He said while all of these things impacted energy prices, "it's becoming very clear that the energy markets are starting to really consider the proverbial elephant in the room, and that's a shortage in supply."
Elizabeth Kharkivsky, a university student who commutes to London, Ont., once a month, says the increases have left her feeling "not good."
"It's a little bit outrageous," she told CBC Toronto.
"I drive to and from London so I have to fill it up quite a bit. It very much sucks, I'm dropping a lot more money than I usually am."
Kharkivsky says with the price increases, she will only be driving to places that she needs to be.
"I will be staying inside and not driving anywhere," she said.
Parry Sohi, the owner of a gelato shop in Mississauga says "it's been difficult."
While gas prices fluctuate, Sohi says the cost of diesel has remained around $2 a litre since summer. He says this has meant putting a pause on deliveries, something he can't afford to do this winter.
"There's a huge rise in demand for our product … in terms of home deliveries, during the winter time," he said.
"Unfortunately we don't have a choice right now but to deal with the inflation and absorb that cost."
$2-a-litre possible by January
Meanwhile, McTeague says oil prices will not remain at $75 or $77 a barrel, adding that $2 per litre for gas is possible by January.
"I think we could hit $1.85 next week, maybe a little higher. Or we could be as low as $1.75," he said.
"I think we're sort of in that tipping point where markets may take a bit of a breather."
But he said November will be "a mug's game" and could see the GTA "marching toward $1.90-a-litre."

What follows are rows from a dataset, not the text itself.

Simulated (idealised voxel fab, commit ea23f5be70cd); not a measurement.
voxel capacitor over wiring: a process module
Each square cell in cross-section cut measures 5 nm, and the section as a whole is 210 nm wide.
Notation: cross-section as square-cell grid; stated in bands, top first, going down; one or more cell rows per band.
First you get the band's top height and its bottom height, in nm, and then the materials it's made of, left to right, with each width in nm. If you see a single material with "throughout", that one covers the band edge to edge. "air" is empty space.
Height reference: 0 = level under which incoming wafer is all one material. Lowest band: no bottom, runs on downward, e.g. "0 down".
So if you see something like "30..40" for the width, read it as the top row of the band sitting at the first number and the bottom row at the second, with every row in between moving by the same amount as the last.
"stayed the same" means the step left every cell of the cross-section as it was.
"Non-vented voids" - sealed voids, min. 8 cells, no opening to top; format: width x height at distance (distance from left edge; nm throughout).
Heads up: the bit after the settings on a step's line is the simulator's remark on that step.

McTeague says the province has to make a decision whether or not it's going to reimpose the tax abatement — of 6.4 with HST — that it had put in place.
"That could be another contributing factor toward driving the price of gasoline here in Toronto, the GTA and across Ontario back to the $2 a litre range," he said.
And what's his advice to drivers?
"I always gas up on the weekends, usually in the evening," McTeague said.
"I often follow my own advice. If I know two days in advance … take advantage of those two-day heads up because it does save you in the end.
"This week of course, being a prime example, the two day heads up and predictions save most as much as 13 to 15 cents a litre depending on their gas station," he added.